Thursday, May 11, 2006

Hello Operator? The White House Please.

What the fuck is this country coming to? I used to support GW. I even supported Clinton when he was in office. I haven't always agreed with either of them. Hell I never agreed with Clinton at all (except when he said a blow job wasn't sex) but I still supported him be cause he was the president of the greatest nation in the world. The good ol' USA. I now withdraw all support from Georgie. He has lost his fucking mind. I was all for the war, still am. I'm no longer for Dubya. In case you're missing my point, it's time to fire Bush and give somebody else a chance.

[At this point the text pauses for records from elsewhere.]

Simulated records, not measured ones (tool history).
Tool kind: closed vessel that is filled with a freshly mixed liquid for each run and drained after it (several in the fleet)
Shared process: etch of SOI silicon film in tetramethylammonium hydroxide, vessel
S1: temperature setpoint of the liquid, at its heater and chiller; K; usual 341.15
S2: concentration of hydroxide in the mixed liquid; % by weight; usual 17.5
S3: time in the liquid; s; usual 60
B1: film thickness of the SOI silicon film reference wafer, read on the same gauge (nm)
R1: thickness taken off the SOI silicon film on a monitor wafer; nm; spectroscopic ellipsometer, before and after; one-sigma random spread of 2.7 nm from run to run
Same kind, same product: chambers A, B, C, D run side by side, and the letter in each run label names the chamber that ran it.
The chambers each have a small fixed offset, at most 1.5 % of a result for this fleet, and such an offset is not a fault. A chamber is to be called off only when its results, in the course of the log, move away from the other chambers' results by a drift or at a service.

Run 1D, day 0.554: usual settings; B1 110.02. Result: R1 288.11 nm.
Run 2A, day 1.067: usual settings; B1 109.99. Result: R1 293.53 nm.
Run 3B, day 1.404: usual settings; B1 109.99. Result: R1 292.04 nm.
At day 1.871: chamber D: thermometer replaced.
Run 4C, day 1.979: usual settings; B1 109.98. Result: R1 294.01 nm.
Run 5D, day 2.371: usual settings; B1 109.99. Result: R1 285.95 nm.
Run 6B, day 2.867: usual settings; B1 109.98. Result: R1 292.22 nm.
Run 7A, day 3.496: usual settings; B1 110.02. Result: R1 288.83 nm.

This latest atrocity of cataloging all domestic phone calls is pure insanity. The man is drunk with power. He says "all anti-terrorism efforts are within the law". I call bull shit on this one. It was bad enough that he allowed the agencies only known by initials to eavesdrop on calls made to the middle east. But this one is real fucking dangerous. I'm going to give you a little scenario. You do know what a scenario is, don't you? OK. Just making sure.

SCENARIO
Six people involved. These six people will be known as A, B, C, D, E and old friend. Pay attention. A calls B for a recipe. Guys known by initials catalog call. B calls C to find when little league game is. Guys known by initials catalog call. C calls D to talk dirty (D is a freak that way). Guys known by initials catalog call. D calls cousin E and just bullshits for a couple of hours. Guys known by initials catalog call. Now E calls old friend in Israel. Guys known by initials tape call. Old friend has ties to some middle eastern para-military organization. The Israelis bust old friend for knowing the para-military dudes. Israelis tell initial guys about it. Initial guys check for phone calls coming from the states. Oh look at this, E made a call to old friend. Who else is connected to E? Run a search through the data base. Well I'll be damned E is connected to A, B, C, and D. Now A, B, C, D and E are "possibly" terrorist sympathizers. They will be watched every minute of every day, just because they made a fucking phone call.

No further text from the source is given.